Ian Hickson wrote:

> On Sun, 1 Jul 2001, Brian Z Jones wrote:
> 
>>I disagree. I figure, you know what you sent me, you want to see what
>>I'm saying in reply first.
>>
> 
> This fails on three counts.
> 
> 1. I have no idea what I sent you. I send dozens and dozens of e-mails
>    each day. There is no way I can remember what I sent you.
> 
> 2. I receive hundreds of e-mails each day. If I can't work out what you're
>    talking about within a few seconds, then I lose interest and move on.
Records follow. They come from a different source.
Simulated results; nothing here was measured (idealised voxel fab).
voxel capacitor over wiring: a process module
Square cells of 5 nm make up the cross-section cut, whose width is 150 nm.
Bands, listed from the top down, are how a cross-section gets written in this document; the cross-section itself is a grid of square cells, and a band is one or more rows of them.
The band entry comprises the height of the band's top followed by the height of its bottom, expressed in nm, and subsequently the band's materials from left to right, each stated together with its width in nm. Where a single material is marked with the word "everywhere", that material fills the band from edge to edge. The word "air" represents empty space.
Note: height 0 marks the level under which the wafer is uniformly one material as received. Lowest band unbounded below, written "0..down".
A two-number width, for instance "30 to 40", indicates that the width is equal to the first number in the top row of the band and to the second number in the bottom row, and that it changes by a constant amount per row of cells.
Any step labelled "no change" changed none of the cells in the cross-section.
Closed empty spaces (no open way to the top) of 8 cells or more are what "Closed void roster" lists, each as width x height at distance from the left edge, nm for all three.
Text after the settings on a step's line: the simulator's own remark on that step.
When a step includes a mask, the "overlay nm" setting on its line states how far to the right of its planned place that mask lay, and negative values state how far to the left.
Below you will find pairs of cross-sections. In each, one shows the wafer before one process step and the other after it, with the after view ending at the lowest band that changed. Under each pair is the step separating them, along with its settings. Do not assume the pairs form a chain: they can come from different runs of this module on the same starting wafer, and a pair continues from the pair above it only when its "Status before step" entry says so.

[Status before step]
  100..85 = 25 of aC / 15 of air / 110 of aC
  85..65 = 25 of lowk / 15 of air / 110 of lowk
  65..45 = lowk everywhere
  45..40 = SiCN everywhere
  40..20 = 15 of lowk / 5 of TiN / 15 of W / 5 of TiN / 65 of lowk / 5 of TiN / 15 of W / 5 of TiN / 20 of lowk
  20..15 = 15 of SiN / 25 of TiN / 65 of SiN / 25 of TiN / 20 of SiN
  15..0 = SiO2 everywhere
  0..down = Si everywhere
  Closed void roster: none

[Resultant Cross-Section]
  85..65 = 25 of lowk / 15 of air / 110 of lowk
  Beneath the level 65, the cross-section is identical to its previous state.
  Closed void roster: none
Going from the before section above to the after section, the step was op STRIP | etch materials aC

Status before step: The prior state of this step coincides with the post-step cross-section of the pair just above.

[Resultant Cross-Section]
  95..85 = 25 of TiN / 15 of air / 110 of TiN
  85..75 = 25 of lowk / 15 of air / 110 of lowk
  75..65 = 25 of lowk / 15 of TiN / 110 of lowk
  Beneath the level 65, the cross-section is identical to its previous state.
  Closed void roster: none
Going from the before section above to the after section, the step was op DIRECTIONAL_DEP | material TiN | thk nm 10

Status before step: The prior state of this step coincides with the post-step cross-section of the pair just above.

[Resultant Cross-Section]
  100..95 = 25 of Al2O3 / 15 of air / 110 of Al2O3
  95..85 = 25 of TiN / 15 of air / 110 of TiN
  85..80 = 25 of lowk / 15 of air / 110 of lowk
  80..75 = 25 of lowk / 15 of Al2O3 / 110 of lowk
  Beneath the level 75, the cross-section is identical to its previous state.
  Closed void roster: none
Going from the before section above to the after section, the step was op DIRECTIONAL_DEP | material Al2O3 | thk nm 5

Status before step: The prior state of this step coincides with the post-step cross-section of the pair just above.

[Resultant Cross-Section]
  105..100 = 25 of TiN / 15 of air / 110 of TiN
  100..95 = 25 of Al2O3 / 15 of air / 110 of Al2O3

Well, both of these "fail" as rebuttals.
1) That is what the SUBJECT line is for, to refresh you seemingly 
limited memory with regard to our conversation.
2) If you don't find our conversation interesting, then you should 
rightly delete it anyway, regardless of format.


> 3. On mailing lists, I usually didn't write the original message, and so
>    there is no way I can remember "what I wrote".


As for this, I agree. I was referring more to e-mail than to news. I 
don't read newsgroups too often, but, as I've been doing a lot recently, 
I have found that this is true [hence the format of my current reply].


> 
> 
>>[...] as your reply may get lost as I scroll on down, so I guess I just
>>like things my own way.
>>
> 
> If you are using a mail client which highlights text based on the ">"
> nesting level, you won't miss a thing.


PINE doesn't do this, and was my main reader for a long time [until 
about six months ago]. I've noticed Outlook do this occasionally, but it 
seems random. Either way, I've started to use Moz for my news [which 
does do this], and may switch my mail over once it hits v1.0.